Lewnes launched into a gentle pitch of the company’s products but also provided a how-to for marketers considering data-driven marketing products from any company – not just Adobe.

Addressing the ANA brand marketer audience, she got down to the basics:

“The trick is to know your goals. If you don’t know your goals, and you are measuring all of this, then it’s like a sea of data and you don’t know what to measure. Just like every other campaign, you need to have four or five indicators at the beginning of the campaign so you know what you are looking for.

We actually have a dashboarding capability that we have created. (…) People want to have the data at their fingertips. But again, the important thing is to know what you are looking for, otherwise you’re not going to be able to solve the problem.
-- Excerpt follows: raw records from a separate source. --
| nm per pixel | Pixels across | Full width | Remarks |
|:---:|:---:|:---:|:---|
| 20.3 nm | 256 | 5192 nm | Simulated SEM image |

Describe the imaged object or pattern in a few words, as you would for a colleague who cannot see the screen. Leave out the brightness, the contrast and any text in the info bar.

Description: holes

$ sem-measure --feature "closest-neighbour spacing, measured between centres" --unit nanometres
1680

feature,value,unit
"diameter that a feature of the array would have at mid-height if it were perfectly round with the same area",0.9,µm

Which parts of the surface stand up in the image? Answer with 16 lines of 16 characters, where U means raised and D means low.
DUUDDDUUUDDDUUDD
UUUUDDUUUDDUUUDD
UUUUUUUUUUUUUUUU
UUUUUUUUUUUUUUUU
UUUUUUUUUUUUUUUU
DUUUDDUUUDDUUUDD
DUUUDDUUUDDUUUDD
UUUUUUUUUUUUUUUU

At the end of the campaign, we are able to assess how we did overall and look at things such as marketing’s contribution to revenue, marketing ROI and campaign efficiency. We are looking at every single variable and doing this throughout the process to see how it performed. We even judge things like brand value and how we are performing against that.

We used to, as marketers, only be able to tell how we were doing at the end. Now we can use our data and analytics all the way from the beginning of the process, through the process to continuously iterate and serve up content that our customers want and, in the end, assess how we are doing. Then we can apply all of those learning’s to the next campaign.

I still get asked every single day by my boss, the CEO, as well as our CFO to prove our ROI. But now, I have a good answer.

Digital lessons tell richer, more compelling stories and it lets us connect much more deeply to our customers. Social lets us speak directly to our customers and it lets them tell us what they want. We can please our customers, because we can communicate two‑way with them.

Third, data and analytics let us measure everything and prove everything. In the end, I don’t think we (marketers) have ever been more critical to the business. That’s why I think this is the best time to be marketing.”

Lewnes paints a rosy picture for sure, but the ability to understand ad spend will only get better technological innovation spurs insights unlocked from marketing’s – and the entire enterprise’s – vast datasets.

In theory, assuming your big brand company has the marketing tools, team and budget to address online and off, the time to be in marketing only improves in the future.